Tuesday, August 4, 2009

Technology:DirectX Compute Support on NVIDIA’s CUDA Architecture GPUs

  • Microsoft’s DirectX Compute is a new GPU Computing API that runs on NVIDIA’s current CUDA architecture under both Windows VISTA and Windows 7. DirectX Compute is supported on current DX10 class GPU’s and future DX11 GPU’s. It allows developers to harness the massive parallel computing power of NVIDIA GPU’s to create compelling computing applications in consumer and professional markets.

  • Compute Shader
    The Compute Shader is an additional stage independent of the Direct3D 11 pipeline that
    enables general purpose computing on the GPU.

    In addition to all shader features provided by the unified shader core, the Compute Shader also supports
    scattered reads and writes to resources through Unordered Access Views, a shared memory pool within a group of executing threads, synchronization primitives, atomic operators, and many other advanced data-parallel features. A variant of the Direct3D 11 Compute Shader has been enabled that can operate on Direct3D 10-class hardware. It is therefore possible to developing Compute Shaders on actual hardware, but an updated driver is required. The full functionality of the Direct3D 11 Compute Shader will is intended for support of Direct3D 11-class hardware, so in order to evaluate the full functionality, developers will need to use the Reference Rasterizer until such hardware is available.

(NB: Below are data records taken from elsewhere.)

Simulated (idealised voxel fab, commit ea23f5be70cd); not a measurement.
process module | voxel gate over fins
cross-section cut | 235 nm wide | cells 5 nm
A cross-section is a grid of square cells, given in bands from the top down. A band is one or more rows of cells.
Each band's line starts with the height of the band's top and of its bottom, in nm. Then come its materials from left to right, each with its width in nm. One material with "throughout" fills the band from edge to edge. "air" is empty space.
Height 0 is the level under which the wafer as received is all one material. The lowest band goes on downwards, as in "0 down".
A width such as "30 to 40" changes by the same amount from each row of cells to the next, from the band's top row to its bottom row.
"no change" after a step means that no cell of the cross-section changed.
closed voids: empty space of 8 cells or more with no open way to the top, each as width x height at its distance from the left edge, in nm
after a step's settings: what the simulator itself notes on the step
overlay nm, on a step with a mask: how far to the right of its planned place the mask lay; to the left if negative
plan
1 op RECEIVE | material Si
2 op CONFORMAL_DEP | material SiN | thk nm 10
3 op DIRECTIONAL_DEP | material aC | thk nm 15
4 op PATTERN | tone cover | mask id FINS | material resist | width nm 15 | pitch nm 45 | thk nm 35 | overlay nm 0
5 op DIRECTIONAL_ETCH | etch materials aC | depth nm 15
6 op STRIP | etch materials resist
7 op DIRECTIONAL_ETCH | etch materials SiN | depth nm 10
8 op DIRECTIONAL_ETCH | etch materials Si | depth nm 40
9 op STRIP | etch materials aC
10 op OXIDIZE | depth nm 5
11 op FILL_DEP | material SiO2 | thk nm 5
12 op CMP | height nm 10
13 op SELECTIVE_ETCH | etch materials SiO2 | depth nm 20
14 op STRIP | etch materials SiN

  • Multithreaded Rendering
    The key API difference from Direct3D 10 in Direct3D 11 is the addition of deferred contexts, which enables scalable execution of Direct3D commands distributed over multiple cores. A Deferred Context captures and assembles actions like state changes and draw submissions that can be executed on the actual device at a later time. By utilizing Deferred Contexts on multiple threads, an application can distribute the CPU overhead needed in the Direct3D11 runtime and the driver to multiple cores, enabling better use of an end-user's machine configuration. This feature is available for use on current Direct3D 10 hardware as well as the reference rasterizer.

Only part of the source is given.